To select which samples to include in the Address Space display, you can:

• Type sample numbers directly into the Includes Samples text field: separate numbers with commas (1,3,6), and define ranges using a hyphen (1-6).

• Select the columns containing those samples while still in the Overview display.

• Choose either View Select or View Select None while still in the Overview display to include or exclude all samples in the experiment.

The Statistics Display

The Statistics display (see Figure 2-9) provides data about your application's overall performance and system resource usage (as opposed to the Histogram, Cumulative, and Address Space display options, which show data broken down by program components such as functions and pages). The information provided by the Statistics display is useful when you want to compare actual numerical values against any previous estimates you may have made.
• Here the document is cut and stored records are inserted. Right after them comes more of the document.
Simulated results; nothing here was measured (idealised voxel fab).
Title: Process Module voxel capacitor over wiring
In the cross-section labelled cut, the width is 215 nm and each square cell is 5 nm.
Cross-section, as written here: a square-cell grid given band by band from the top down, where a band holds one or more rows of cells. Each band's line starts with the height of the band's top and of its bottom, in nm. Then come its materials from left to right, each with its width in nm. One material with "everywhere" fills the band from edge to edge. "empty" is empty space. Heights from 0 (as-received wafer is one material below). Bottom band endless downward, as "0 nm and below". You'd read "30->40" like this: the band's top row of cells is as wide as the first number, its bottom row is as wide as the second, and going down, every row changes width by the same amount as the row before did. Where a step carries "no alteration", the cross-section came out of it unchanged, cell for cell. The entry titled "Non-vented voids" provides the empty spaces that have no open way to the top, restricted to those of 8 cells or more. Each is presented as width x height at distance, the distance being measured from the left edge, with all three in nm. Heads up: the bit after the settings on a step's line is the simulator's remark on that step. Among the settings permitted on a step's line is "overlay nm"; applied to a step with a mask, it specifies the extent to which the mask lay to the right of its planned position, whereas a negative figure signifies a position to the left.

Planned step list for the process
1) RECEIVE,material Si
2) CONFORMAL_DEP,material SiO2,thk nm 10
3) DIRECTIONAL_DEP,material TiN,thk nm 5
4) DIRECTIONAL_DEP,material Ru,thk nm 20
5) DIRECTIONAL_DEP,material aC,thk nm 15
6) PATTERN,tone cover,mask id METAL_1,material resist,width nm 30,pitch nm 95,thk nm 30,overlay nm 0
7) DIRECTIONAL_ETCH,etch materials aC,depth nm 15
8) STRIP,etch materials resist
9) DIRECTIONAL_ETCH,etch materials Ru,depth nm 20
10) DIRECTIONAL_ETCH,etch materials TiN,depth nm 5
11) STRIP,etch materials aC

Figure 2-9 Display of Program Execution Statistics

The information needed to produce the Statistics display is always collected by the Sampling Collector during the data collection process, so you do not need to specify any particular data type to view information in this display. The Statistics display shows:

Minor Page Faults	The number of page faults serviced that do not require any physical I/O activity
Major Page Faults	The number of page faults serviced that require physical I/O activity (if non-zero, the Overview display shows text page or data page fault wait time)
Process swaps	The number of times a process is swapped out of main memory
Input blocks	The number of times a read() system call is performed on a non-character or special file
Output blocks	The number of times a write() system call is performed on a non-character or special file
Messages sent	The number of messages sent over sockets
Messages received	The number of messages received from sockets
Signals handled	The number of signals delivered or received
Voluntary context switches	The number of times a context switch occurred because a process voluntarily gave up the processor before its allotted time was completed, to wait for availability of a resource
Involuntary context switches	The number of times a context switch occurred because a higher-priority process became runnable, or because the current process exceeded its allotted time
System calls	The total number of system calls
Characters of I/O	The number of characters transferred in or out to a character device or file by read and write calls
Total address space size	Total size of the address space (in pages)
Maximum address space size	Maximum size of the address space (pages per sample)
Minimum address space size	Minimum size of the address space (pages per sample)
Average address space size	Average size of the address space (pages per sample)
Total text address space size	Total size of the text address space (pages)
Maximum text address space size	Maximum size of the text address space (pages per sample)
Minimum text address space size	Minimum size of the text address space (pages per sample)
Average text address space size	Average size of the text address space (pages per sample)
Total non-text address space size	Total size of the non-text address space (pages)
Maximum non-text address space size	Maximum size of the non-text address space (pages per sample)
Minimum non--text address space size	Minimum size of the non-text address space (pages per sample)
Average non-text address space size	Average size of the non-text address space (pages per sample)

---

Note -

Workset sizes will be non-zero only if address-space data was collected.

---

You can select which samples to include in the Statistics display in three ways:

• Type sample numbers directly into the Includes Samples text field: separate numbers with commas (1,3,6), and define ranges using a hyphen (1-6).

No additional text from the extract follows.